The Strategy Department


The Importance of Brand Internalisation

Sadly, for many organisations, marketing is not evident from the inside out; the brand strategy is not internalised and employees are not adequately empowered or educated as to how important a role they actually play in the business. This is where the importance of brand internalisation comes in. The fact is that your employees are your brand – everything that they do (or don’t do) reflects on the brand. Hence it is critical that all internal stakeholders are fully immersed and engaged in the marketing of the brand; that they understand and live the brand as proud advocates.

As a case and point, South African Airways (SAA) are a proudly South African brand, an official Olympic sponsor and the national carrier of our team – but it would seem this has not been shared with the staff a large, and it would appear that they have not been encouraged to ‘help build the SAA brand’.

Flight 9223 from Sao Paulo to Johannesburg on Monday 15th August was jam packed with people returning from the Rio Olympics, including two of our heroic Silver medalists. One was dressed in casual clothes and looked like an ordinary South African traveller but the other was in his South African Olympic tracksuit, with his (large) Olympic medal on his chest. However, an Airbus is big plane with over 300 passengers, so most were oblivious to the company that they were in for the haul home, and sadly, our heroes were neither ‘exposed’ nor ‘leveraged’. Sadly for them, because they deserved to have been recognized. Sadly for the other passengers who would have loved to have applauded them and been a small part of their glorious story.Sadly for SAA, because they missed a perfect opportunity to build brand advocacy.

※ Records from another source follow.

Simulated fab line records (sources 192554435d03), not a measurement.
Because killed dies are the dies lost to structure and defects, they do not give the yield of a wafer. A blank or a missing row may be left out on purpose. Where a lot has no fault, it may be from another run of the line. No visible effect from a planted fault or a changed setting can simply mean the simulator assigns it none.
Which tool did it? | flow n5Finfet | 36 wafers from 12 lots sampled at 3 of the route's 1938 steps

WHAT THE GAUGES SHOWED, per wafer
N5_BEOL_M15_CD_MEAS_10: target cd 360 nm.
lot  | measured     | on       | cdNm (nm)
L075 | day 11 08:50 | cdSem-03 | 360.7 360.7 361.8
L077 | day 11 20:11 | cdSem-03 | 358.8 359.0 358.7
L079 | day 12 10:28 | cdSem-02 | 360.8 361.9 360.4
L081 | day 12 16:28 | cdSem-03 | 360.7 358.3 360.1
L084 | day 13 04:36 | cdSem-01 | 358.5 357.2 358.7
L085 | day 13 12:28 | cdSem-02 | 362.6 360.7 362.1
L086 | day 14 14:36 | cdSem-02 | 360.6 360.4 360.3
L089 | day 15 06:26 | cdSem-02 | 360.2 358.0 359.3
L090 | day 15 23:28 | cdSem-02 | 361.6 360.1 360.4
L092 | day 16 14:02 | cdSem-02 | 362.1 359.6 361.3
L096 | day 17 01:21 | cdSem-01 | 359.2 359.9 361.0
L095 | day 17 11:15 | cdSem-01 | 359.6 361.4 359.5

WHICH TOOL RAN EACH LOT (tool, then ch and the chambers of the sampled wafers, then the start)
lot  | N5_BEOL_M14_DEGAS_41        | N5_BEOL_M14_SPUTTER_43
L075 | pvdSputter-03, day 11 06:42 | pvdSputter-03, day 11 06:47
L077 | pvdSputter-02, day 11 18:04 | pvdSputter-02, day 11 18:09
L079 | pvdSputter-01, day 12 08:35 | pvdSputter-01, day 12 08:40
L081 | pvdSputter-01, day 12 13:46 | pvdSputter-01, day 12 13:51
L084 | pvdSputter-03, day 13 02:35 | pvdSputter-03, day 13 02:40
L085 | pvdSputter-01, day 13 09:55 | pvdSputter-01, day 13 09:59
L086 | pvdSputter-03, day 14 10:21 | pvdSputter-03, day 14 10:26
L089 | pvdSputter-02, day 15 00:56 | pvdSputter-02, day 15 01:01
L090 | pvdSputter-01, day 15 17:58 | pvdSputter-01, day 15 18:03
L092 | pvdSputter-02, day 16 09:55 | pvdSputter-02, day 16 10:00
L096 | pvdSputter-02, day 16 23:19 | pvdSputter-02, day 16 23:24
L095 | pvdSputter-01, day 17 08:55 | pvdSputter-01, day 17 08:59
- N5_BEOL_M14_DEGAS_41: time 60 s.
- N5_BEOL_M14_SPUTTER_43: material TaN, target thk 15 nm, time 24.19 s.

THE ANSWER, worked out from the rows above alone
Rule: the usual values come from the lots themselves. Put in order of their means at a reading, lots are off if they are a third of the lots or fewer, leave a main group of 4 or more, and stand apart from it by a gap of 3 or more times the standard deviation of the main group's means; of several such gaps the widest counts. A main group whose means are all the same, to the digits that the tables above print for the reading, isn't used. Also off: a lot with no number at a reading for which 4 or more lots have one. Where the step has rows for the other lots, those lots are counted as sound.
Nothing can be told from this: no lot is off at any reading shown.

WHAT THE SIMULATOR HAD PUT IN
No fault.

An upgrade for these athletes would have been nice, but given that the plane was full, this was probably impossible. However, a short announcement, a little bit of fuss and a little bottle of champagne would have cost nothing – and could have won the minds, hearts and actions of every passenger. Unfortunately, nothing was said or done. For the staff it was just another ordinary day, and for the family and friends of our two heroes on the flight, well they came home with little good to say about the airline – the flight had been delayed by 7 hours and then they had missed a simple opportunity to shine.

The point is, for staff to help build the brand, the organisation must first create a consumer-centric culture to promote this; and cultures don’t happen overnight. It takes time and effort to inform, inspire and involve your staff – but when they are truly engaged and empowered then they are in a great position to help win the minds, hearts and actions of your customers.